From: "Paul E. McKenney" <paulmck@linux.vnet.ibm.com>
To: Ingo Molnar <mingo@kernel.org>
Cc: Linus Torvalds <torvalds@linux-foundation.org>,
Mathieu Desnoyers <mathieu.desnoyers@efficios.com>,
Peter Zijlstra <peterz@infradead.org>,
Rusty Russell <rusty@rustcorp.com.au>,
Oleg Nesterov <oleg@redhat.com>,
Linux Kernel Mailing List <linux-kernel@vger.kernel.org>,
Andi Kleen <andi@firstfloor.org>,
Steven Rostedt <rostedt@goodmis.org>,
Thomas Gleixner <tglx@linutronix.de>,
Lai Jiangshan <laijs@cn.fujitsu.com>,
George Spelvin <linux@horizon.com>,
Andrea Arcangeli <aarcange@redhat.com>,
David Woodhouse <David.Woodhouse@intel.com>,
Rik van Riel <riel@redhat.com>,
Michel Lespinasse <walken@google.com>
Subject: Re: [PATCH v5 05/10] seqlock: Better document raw_write_seqcount_latch()
Date: Tue, 14 Apr 2015 06:04:27 -0700 [thread overview]

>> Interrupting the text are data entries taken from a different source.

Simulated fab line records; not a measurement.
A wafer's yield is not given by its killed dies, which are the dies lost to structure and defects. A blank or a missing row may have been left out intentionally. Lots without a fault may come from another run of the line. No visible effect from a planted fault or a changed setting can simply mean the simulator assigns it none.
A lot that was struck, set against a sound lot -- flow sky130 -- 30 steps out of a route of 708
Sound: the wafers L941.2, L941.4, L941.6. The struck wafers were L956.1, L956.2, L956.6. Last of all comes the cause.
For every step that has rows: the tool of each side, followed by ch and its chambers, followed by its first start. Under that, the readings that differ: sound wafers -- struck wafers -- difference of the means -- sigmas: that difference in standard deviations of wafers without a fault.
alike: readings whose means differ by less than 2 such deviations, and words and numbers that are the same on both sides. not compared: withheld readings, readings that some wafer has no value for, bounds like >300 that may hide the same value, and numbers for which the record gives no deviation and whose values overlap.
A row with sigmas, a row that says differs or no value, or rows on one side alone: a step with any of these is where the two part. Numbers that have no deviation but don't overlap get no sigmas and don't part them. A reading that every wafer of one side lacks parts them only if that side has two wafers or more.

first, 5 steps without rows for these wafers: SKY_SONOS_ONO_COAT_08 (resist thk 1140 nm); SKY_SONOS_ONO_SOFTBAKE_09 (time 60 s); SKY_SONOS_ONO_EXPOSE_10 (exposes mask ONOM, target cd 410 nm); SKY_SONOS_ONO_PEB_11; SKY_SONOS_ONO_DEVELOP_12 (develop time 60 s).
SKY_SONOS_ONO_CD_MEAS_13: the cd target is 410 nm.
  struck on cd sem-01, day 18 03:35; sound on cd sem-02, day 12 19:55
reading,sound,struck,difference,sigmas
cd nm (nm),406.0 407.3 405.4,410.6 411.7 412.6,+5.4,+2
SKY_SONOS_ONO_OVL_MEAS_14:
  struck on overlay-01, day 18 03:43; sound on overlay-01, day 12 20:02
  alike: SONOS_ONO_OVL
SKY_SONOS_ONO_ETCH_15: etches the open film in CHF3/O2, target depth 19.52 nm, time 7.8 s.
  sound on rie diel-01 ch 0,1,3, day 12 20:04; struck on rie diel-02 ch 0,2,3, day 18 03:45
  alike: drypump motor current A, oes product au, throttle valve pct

Message-ID: <20150414130427.GR23685@linux.vnet.ibm.com> (raw)
In-Reply-To: <20150414102505.GA13015@gmail.com>
On Tue, Apr 14, 2015 at 12:25:06PM +0200, Ingo Molnar wrote:
>
> * Paul E. McKenney <paulmck@linux.vnet.ibm.com> wrote:
>
> > On Mon, Apr 13, 2015 at 11:21:46AM -0700, Linus Torvalds wrote:
> > > On Mon, Apr 13, 2015 at 10:43 AM, Paul E. McKenney
> > > <paulmck@linux.vnet.ibm.com> wrote:
> > > >
> > > > A shorthand for READ_ONCE + smp_read_barrier_depends() is the shiny
> > > > new lockless_dereference()
> > >
> > > Related side note - I think people should get used to seeing
> > > "smp_load_acquire()". It has well-defined memory ordering properties
> > > and should generally perform well on most architectures. It's (much)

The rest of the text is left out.